Around the time that polls were closing on Super Tuesday in the U.S., Communist Party news outlets in China began syndicating a 15-image slideshow: “The Erratic Trump is Actually a Winner in Life.”
It opens with an image of Donald Trump’s extended family, and a list of reasons why Trump “couldn’t be more inspirational,” including his bestselling books, real-estate empire, and beautiful wives and daughters. But it’s the first item on the list that packs punch outside of China’s leadership class: “fuerdai.”
Roughly translated, the term means “rich second generation,” and refers to the luxury-loving children of the entrepreneurs and politicians who grew wealthy as China’s economy opened up. Spoiled, entitled and ostentatious, the fuerdai “are to China what Paris Hilton was to the U.S. a decade ago, only less tasteful,” as Bloomberg BusinessWeek put it last year.
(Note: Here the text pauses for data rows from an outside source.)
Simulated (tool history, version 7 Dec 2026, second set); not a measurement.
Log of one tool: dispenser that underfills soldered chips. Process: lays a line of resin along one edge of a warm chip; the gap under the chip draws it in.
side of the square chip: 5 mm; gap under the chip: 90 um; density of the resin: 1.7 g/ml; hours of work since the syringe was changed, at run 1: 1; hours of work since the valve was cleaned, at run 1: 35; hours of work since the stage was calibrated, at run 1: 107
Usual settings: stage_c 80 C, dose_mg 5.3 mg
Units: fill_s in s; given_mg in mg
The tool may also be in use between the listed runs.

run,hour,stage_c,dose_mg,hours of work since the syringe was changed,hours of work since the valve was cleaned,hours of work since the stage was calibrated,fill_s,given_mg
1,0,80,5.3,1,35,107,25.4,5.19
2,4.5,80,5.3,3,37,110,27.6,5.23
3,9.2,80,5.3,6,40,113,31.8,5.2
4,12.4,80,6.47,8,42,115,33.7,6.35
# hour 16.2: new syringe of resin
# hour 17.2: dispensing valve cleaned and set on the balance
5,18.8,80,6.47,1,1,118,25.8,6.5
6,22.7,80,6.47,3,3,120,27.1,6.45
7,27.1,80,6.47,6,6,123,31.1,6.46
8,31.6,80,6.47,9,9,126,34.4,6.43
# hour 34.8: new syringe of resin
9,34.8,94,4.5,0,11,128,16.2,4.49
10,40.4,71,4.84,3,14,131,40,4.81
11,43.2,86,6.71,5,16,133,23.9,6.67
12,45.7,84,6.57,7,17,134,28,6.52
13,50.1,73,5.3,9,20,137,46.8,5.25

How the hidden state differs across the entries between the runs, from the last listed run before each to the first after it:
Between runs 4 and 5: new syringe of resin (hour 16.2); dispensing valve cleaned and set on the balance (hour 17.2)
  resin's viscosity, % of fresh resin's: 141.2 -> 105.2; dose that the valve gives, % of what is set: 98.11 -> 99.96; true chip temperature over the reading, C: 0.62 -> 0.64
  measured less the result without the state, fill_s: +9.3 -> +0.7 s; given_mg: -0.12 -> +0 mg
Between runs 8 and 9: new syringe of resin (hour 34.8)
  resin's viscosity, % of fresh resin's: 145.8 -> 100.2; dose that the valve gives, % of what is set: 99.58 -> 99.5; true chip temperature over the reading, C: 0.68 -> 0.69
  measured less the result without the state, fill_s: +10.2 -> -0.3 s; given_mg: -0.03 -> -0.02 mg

Their list of offenses is endless: burning money (and posting pics to social media), buying opulent watches for their dogs (and posting pics to social media), holding orgies. But above all, fuerdai seem to exemplify the social and economic canyon that’s opened between China’s privileged classes and everyone else. Unlike most Chinese, fuerdai can misbehave and then — thanks to family wealth and connections — quickly transition to positions of authority when they decide to grow up.
Trump, with his inherited wealth and gaudy taste, seems to offer a perfect American analog. Although “The Apprentice” has long been popular in China, Trump is rarely viewed in positive terms, either as a leader or even a businessman. In a country where real-estate fortunes are often built on corruption, and where property tycoons rank among the most hated public figures, nobody is likely to view Trump as an entrepreneurial Jack Ma type. Unflattering references to Trump and his family have been circulating online for years.
But the reaction got more serious as Trump’s presidential campaign geared up in 2015. In August, Caijing, one of China’s most respected business magazines, published a story titled, “Republican `Dark Horse’ Donald Trump: A Celebrity Fuerdai Will Not Make a Good President.” In case anyone was wondering why that description was apt, the author spelled it out: “He was born into a real estate family, went to the Wharton School at the University of Pennsylvania, and took his father’s company into high-end real estate — truly, he is a fuerdai.”
The association only became stronger after Trump’s infamous “Today” show appearance in which he revealed that he got his start in business via a “small” $1 million loan from his father. Some commentators compared him to Wang Sicong, the son of China’s richest man, best known for buying Apple Watches for his dog, offering crudely Trump-like appreciations of women and starting an online entertainment business (with dad’s money).
But fuerdai isn’t even the worst characterization of Trump in the Chinese media. By turns, he’s been called a clown, a reminder of Hitler and anti-Chinese due to his threats to start a trade war. In some ways, he often seems like a more outgoing and humorous version of the kinds of connected individuals who typically succeed in the Chinese autocracy.
It doesn’t help that U.S. President Barack Obama has long been a popular and even inspirational figure in China (his policies, much less so) precisely because he rose to the pinnacle of American power despite a lack of money and connections. That kind of rise is impossible in China, where ethnic minorities are largely shut out of government and the top job is held by the son of one of the country’s modern founders.
If there’s any consolation for Trump, it’s in knowing that China’s leaders appeared uncomfortable with Obama’s populist appeal during his earliest visits to the country. Trump, by virtue of his background, won’t carry that kind of baggage. Rather, he’s just the kind of guy that China’s leaders are accustomed to doing business with.